Apple knew in November its iPhone sales were in trouble but painted a falsely rosy picture for investors that amounted to securities fraud, a new lawsuit claims.
The lawsuit seeks class-action status, to bring in everyone who bought Apple common stock between November 2, 2018 and January 2, 2019. The plaintiff estimated hundreds of thousands of investors who allegedly suffered economic loss could sign on.
Apple did not immediately respond to a request for comment.
The Silicon Valley technology giant and its CEO Tim Cook were aware in November that the U.S. trade war with China was affecting iPhone demand there, the lawsuit by the City of Roseville employees’ retirement fund claims. The company and its leader also knew customers were replacing batteries in older iPhones instead of buying new iPhones, cutting sales growth, according to the suit, filed Tuesday in Northern California U.S. District Court.

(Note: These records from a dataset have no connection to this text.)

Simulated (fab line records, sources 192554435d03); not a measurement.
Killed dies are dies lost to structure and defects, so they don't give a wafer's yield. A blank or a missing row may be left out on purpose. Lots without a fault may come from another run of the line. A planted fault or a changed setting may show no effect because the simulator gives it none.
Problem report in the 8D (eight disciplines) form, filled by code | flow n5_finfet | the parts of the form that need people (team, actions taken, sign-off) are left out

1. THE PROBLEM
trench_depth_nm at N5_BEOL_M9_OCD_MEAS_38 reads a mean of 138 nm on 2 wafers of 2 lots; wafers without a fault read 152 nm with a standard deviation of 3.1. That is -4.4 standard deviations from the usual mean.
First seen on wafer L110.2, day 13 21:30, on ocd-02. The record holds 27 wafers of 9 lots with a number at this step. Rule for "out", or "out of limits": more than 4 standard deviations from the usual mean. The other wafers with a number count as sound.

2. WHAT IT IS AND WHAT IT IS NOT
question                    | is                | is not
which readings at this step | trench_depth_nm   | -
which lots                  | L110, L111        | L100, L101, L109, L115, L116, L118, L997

Meanwhile, because of slowing demand for its phones, Apple had slashed production orders from suppliers for new models and lowered prices to reduce inventory, the suit alleged.
Apple, however, wasn’t telling investors what the company knew, the suit alleged.
Reporting financial results in November, Apple said it had gone into the holiday season with its “strongest lineup of products and services ever,” according to the suit.
In a conference call with investors and analysts the same day, Apple was asked whether trade U.S. and China tariffs and tariff threats were affecting iPhone demand in China, and Cook said the firm was facing currencies-related pressure from markets like Turkey, India, Brazil, and Russia but that he “would not put China in that category,” according to the suit.
During that call, Apple “surprised investors by announcing that Apple would no longer disclose unit sales for iPhones and other hardware, asserting that such data was no longer relevant for investors to evaluate the company’s financial performance, all the while assuring investors that despite the decision to withhold unit sales data … the company would still experience strong performance,” according to the suit.
“The decision to withhold such unit sales was designed to and would mask declines in unit sales of the company’s flagship product,” the suit claimed.
Apple and Cook’s “materially false and misleading statements” in November propped up the company’s stock, “which continued to trade at artificially inflated prices,” the suit alleged, characterizing the statements as “fraud or deceit.”
Then in January, Apple disclosed the “true state” of its first-quarter iPhone sales, according to the suit. The company revealed that it would, for the first time under Cook’s leadership, fail to reach its public revenue projections, missing by up to $9 billion, the suit said. Apple admitted that on top of struggling against economic slowing in China, its price cuts for battery replacements — announced in response to revelations it was “intentionally degrading” iPhone battery performance through software updates — had hurt its phone sales, the suit said.
Apple’s disclosures in January caused it is stock price to fall by more than $15 per share, or more than 9 percent, the suit claimed.
The suit claimed Apple, Cook and the company’s chief financial officer Luca Maestri violated the U.S. Securities Exchange Act. The plaintiff is seeking a jury trial and unspecified damages.